In the fiscal year 2006-07, joint losses for Air India and Indian Airlines stood at 7.7 billion, which further reached to 72 billion after  merger by March 2009.   For  this whooping  loss, there were several reasons such  as  rising oil prices, slowing world economy, etc. The difference of fare between Air India and private players also contributed to loss.  Other  reasons  being  its  falling  demand  and  the  most  important  reason is man-made. There was 800 per cent increase in losses in just two years. After the merger aircraft were leased or purchased, capacity was gifted away to foreign airlines under bilateral agreements, for ground  handling  in  Bengaluru  and  Hyderabad , which was  surrendered  to  a proposed  joint  venture.  Flights were withdrawn from profitable routes and pilots weren’t sent for proper training. Actual losses began in 2006 on the decision to lease aircraft to increase market share. There was no proper route, marketing or pricing strategy. Airline took heavy losses till market built-up. In 2006, 4 Boeing 777  were leased and delivery of these aircraft began from July 2007 onwards. But some  of  its  operations  expired  due  to  the  expiry  of lease.  Air Indian Express and India Airlines flights competed with each other ever after the merger. At  the airports of Bengaluru and Hyderabad, Air India had to share its revenue from ground handling with Singapore Airport  Terminal  Services. The industry  average  for  a first officer to become a commander is 4 years. In Air India, pilots spend close to 10-11 years to be first officer. Airline’s inadequate planning for command training from 2003 onwards meant hiring over 160 expatriate pilots and paying them double the salary paid to Indian counterparts. Also Air India faced tough competition from foreign airlines due to liberal bilateral agreements. Due to which Air India’s share of the overseas market has been steadily declining. In  July 2009,  SBI  Capital  Markets  Ltd. was  appointed to prepare a roadmap for recovery. At the launch ceremony of Air India aviation 2010, the then Aviation Minister, Praful Patel said that the national carrier could soon get an organisational restructuring plan. Air India would  undergo  a  major  transformation  of  management.  He  added  that  it would involve important and eminent people on board of Air India

 

Resurgence plans

It is noteworthy that the then Air India chief Arvind Jadhav on July 14, 2010, announced his intention to make new terminal 3 for international and domestic operations with plans to start new direct flights to Chicago and Toronto and also taking almost all international long haul flights due to lack of space. This would also provide greater convenience for transit passengers who earlier had to transfer between the international and domestic terminals which were located on completely different sides of the airport. They would later on be able to catch their connecting flights within the same terminal. Arvind  Jadhav wanted  to  change  the  order  of  some111 planes ordered in 2006 to get narrow-body aircraft instead of wide-body aircraft. Factors responsible for the failure of Air India remained being the winner of various recognized awards including Reader’s Digest, Best South Asian Airline, World’s First All-Jet Airline, World’s Largest Operator of Airbus and many more, which brought complacency in Air India.
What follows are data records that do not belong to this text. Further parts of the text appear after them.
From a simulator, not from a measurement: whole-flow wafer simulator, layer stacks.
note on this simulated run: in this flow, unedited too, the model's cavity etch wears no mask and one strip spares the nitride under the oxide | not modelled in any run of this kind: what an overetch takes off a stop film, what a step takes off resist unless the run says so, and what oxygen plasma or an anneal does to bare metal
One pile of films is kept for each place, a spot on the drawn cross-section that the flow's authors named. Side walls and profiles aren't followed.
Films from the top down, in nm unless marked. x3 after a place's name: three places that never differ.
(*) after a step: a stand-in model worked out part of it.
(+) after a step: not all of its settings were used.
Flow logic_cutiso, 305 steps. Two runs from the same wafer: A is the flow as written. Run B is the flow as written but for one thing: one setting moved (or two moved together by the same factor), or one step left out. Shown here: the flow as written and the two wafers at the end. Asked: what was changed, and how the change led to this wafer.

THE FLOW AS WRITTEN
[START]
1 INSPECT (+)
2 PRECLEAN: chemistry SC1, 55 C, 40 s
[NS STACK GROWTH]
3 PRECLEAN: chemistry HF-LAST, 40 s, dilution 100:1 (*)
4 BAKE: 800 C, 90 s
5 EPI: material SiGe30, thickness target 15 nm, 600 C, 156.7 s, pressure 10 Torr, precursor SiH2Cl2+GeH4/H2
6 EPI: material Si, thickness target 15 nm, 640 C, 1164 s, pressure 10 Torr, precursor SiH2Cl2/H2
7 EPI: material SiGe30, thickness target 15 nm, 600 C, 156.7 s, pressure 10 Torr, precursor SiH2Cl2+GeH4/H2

Furthermore, rising fuel prices were causing a severe decline in air traffic. With the changing government norms, , Air India  had  to  compete  with  international -level flights offering better services and cheaper costs including Kingfisher Airlines and Jet Airways. Secondly, the merger with Indian Airlines put a scar and a loss of Rs 7200 crore. This merger caused several challenges for survival in front of Air India. Air India took a loan of US $ 534 million from Indian government to fulfil its losses. In July, SBI Capital Ltd decided to prepare revival strategy for Air India. Arvind Jadhav also prepared a turnaround plan with the help of Accenture and SBI Capital but it also failed. Due to the incomplete merger, the organisation’s structure became massive and unwieldy. There were two sets of managers for practically every position and nothing  was  shared.  Its staff strength  was  roughly three  times  what an airline of its size should have. It has strongly entrenched unions who oppose tooth  and  nail any  effort  to cut costs. It has a terrible reputation for service and an even worse one for on-time arrival and departure. That is not the worst. Being government-owned, Air India has to contend with requests from politicians and bureaucrats – requests that it cannot refuse. More importantly, political considerations play a role greater than economic  logic  when  any  strategic  decision  is taken.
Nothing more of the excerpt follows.